Back in the day, “accurate” photography was probably more likely the norm. Verisimilitude was expected. Pre- photoshop, pre-digital era, there was an assumption that what was shown in a photograph was “real”. As in physically accurate – that if you were there, you might have been able to witness the very same scene. Maybe not with the same clear artistic eye of an Avedon or Cunningham, but you could physically gaze upon that scene, that face, that object. Accuracy based in the physical reality was a given. No purple filter skies, no added or removed animals, no HDR. So in one sense, accurate or real was more of a given in a photograph.  Now, as then, getting to the “truth” is altogether a different task.
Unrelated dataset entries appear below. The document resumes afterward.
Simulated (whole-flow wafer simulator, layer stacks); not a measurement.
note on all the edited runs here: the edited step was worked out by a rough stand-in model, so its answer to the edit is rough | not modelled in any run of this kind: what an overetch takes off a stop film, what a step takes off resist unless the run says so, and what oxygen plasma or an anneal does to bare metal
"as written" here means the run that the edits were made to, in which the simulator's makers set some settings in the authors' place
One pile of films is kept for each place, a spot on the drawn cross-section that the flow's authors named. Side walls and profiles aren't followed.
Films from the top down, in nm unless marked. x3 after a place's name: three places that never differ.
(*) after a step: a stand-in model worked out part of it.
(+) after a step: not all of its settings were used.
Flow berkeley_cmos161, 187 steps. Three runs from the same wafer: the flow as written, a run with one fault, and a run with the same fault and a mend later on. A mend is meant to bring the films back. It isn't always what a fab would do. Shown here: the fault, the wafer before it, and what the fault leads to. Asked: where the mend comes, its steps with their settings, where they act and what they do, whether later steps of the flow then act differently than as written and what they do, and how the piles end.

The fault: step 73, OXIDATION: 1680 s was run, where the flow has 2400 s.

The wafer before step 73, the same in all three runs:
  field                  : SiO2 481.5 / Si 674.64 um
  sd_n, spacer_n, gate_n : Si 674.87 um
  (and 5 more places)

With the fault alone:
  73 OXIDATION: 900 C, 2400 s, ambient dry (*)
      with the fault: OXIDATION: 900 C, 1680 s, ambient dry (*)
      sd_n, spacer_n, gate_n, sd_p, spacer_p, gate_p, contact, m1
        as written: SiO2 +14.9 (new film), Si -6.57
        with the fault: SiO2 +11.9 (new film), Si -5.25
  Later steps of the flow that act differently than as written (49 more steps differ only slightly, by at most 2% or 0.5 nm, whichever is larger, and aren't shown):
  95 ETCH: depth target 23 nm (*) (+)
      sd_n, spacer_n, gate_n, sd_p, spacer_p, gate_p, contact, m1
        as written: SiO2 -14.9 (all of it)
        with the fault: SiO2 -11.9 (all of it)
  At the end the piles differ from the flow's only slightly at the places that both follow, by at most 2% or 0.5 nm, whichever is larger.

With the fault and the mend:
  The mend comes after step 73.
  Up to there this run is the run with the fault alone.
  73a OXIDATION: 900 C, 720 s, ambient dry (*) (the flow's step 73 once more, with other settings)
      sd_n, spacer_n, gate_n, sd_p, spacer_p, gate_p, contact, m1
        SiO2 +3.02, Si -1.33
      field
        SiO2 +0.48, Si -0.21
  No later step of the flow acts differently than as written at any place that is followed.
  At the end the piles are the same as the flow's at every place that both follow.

Truth, capital T truth;  I am going to have to leave that definition to philosophers, physicists or saints. Small “t” truth I am willing to wrestle with. So should you. I think with each photograph you take you can be clear and very aware that you are picking out a particular piece of the story to share. I am going out on a limb, but I think perhaps the point is that your photograph doesn’t tell the whole Truth. It likely doesn’t even tell the lower case truth. When you put something in a photo, you must also by definition leave something, a whole lot of somethings, out. Wala! No Truth. So, what to do?

Find the truth in the slice of the story you want to share. In my photograph of this wood carver, I couldn’t tell the whole story. I don’t know the Truth at the center of this man’s existence. What struck me was that given his physical challenges he found a way to overcome. He was completely unable to use his arms and hands due to a severe palsy, but somehow he was able to control his legs and feet in a way that allowed him to make carvings. I don’t know how he felt about his challenges. I don’t know anything more about his life or how he felt about his life in general. I don’t know any big T truths about him.

What I did know, and set out to capture, is that I found him remarkable. I was moved by the human spirit to persevere. I was touched by his ability to take another route to creating. I was forced to wonder what I would do if confronted by the same situation. So while I don’t have the truth of the whole story, what I have in this photograph is a very small slice of the story that rang true to me – not him – but me. I think all photographs tell us as much – or more, about the photographer as they do the subject.  To find, honor and share those small slices of truth is what I hope my photography is about.